So tonight was pretty freakin awful. (this was all a planned activity, I was never in any real danger don’t freak out anyone) We had this field simulation of a Christian world in a closed country. We were given roles with instructions and all we knew was that we had to “protect our pastors” and “find our families” and stay hidden or be arrested. There was a whole jail/”torture” area (don’t freak out they just hosed us and put ketchup on us, but it seemed pretty freakin scary. At some point during trying to find my family, I got arrested. They were trying to get me to talk, and I wouldn’t say anything so they sent me to the sand pit. They were screaming and yelling, saying Christians if there’s a God tell him to help you. A lady got in my face and asked me if I was a Christian, and I said no. I said no. She let me go, I got to “live” but I have never felt such shame in my life. In a fictitious activity, I didn’t have the guts to stand up for my God, the one I love more than anything in the whole world. I denied him, the lover of my soul. The more I got to thinking about it, that’s just how I am. Every time things get tough, im unfaithful. I follow him, but only to the point where its comfortable. I started asking myself some really hard questions like how much do I really love him? Am I really willing to give my life for him? I love him more than words can say… I can’t believe I didn’t have the courage to stand up…

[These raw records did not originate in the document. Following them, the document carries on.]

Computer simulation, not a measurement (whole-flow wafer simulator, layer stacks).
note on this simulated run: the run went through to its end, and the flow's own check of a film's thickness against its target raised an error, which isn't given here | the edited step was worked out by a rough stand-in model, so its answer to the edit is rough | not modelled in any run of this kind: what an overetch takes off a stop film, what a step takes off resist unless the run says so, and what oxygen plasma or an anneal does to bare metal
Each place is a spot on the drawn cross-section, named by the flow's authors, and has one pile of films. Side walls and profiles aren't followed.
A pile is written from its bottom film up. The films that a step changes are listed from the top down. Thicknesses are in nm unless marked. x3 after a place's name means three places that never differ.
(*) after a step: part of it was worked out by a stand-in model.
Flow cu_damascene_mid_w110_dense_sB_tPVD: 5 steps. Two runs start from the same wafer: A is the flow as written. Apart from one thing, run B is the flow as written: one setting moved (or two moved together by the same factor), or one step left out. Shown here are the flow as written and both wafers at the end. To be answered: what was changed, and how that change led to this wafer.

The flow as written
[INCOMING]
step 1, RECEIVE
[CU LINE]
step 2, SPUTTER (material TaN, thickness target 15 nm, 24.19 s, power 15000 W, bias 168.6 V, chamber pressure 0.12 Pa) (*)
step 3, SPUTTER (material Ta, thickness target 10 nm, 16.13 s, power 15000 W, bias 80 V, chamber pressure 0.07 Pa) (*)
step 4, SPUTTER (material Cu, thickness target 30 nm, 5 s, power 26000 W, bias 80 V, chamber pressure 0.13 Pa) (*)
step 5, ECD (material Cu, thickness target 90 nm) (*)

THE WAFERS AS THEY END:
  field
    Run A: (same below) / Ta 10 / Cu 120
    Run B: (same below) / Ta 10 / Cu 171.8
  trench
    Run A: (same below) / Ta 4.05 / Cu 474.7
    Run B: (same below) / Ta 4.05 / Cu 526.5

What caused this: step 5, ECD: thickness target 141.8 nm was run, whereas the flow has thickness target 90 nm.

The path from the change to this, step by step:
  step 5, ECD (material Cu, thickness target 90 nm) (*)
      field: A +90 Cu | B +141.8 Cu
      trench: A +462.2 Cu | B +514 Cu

The other part of this that makes my heart ache is that people REALLY have to go through this. Honestly I have no idea what to do or think about this. They said that because of their persecution, they have a more devoted pure faith. It breaks my heart that people have to live in such fear for their lives in order to be able to whisper worship to the God they love more than life, and we act like it’s a chore to drive to church on Sunday morning.
My heart is just aching right now. Im asking God to forgive me for my unfaithful, wandering heart; and hoping that He uses this to not only draw me closer to him, but to move your hearts as well.
God loves you. He’s the greatest father in the whole world.